The “Poilus” - infantry soldiers in the French army, especially during WWI - are waiting to leave for the battlefield. Among them, Ferdinand, a young hare, is playing the harmonica. A signal is given, the attack begins. It’s on the no man’s land that he first encounters his enemy, a horrible creature.
This short film is intriguing. Why the juxtaposition of the car in the opening scene and the tank? Is it humanity and war?
The harmonica, like Ivan Denisovich's clean spoon, is his clinging to humanity. And when he killed the soldier wearing a different color, he killed himself - metaphorically.

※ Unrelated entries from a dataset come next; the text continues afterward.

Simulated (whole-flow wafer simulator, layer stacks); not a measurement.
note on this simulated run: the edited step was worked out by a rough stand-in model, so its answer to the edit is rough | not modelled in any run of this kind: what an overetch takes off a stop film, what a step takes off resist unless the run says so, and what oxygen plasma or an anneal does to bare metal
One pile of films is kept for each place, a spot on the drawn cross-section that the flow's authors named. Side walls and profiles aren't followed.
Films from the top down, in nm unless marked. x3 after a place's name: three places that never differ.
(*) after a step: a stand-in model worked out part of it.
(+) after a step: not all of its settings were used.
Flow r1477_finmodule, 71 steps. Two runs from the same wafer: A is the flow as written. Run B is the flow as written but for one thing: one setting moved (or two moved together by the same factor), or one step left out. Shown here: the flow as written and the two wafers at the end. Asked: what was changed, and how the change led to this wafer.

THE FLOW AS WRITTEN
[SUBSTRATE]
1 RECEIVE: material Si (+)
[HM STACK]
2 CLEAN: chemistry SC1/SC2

But also literally. Playing in the open battlefield was, essentially, suicide. All the soldiers heard him - and one might argue, were inspired by him - but then a shot rang out. Before the whistle.
But who shot him?
The soldier clenching his fist is in blue, just Ferdinand. Did his own commander kill him? The one who ripped his little bit of humanity left and stomped it in the dirt? Or was it the enemy?
And who is the enemy?
Using bunnies is brilliant because any association we have with them is kind and fluffy and a perfect gift for any child of any age because they're harmless! Bunnies don't fight wars. Bunnies don't kill - our enemies do.
Once humans are taken out of the film, everyone can be anyone, which, I think, is the point.
The line between them and us is instantly blurred. All the bunnies look the same, act the same, and twitch the same. Suddenly, any one of us can be any one of them. And anyone of us can choose to play the harmonica, or pull the trigger.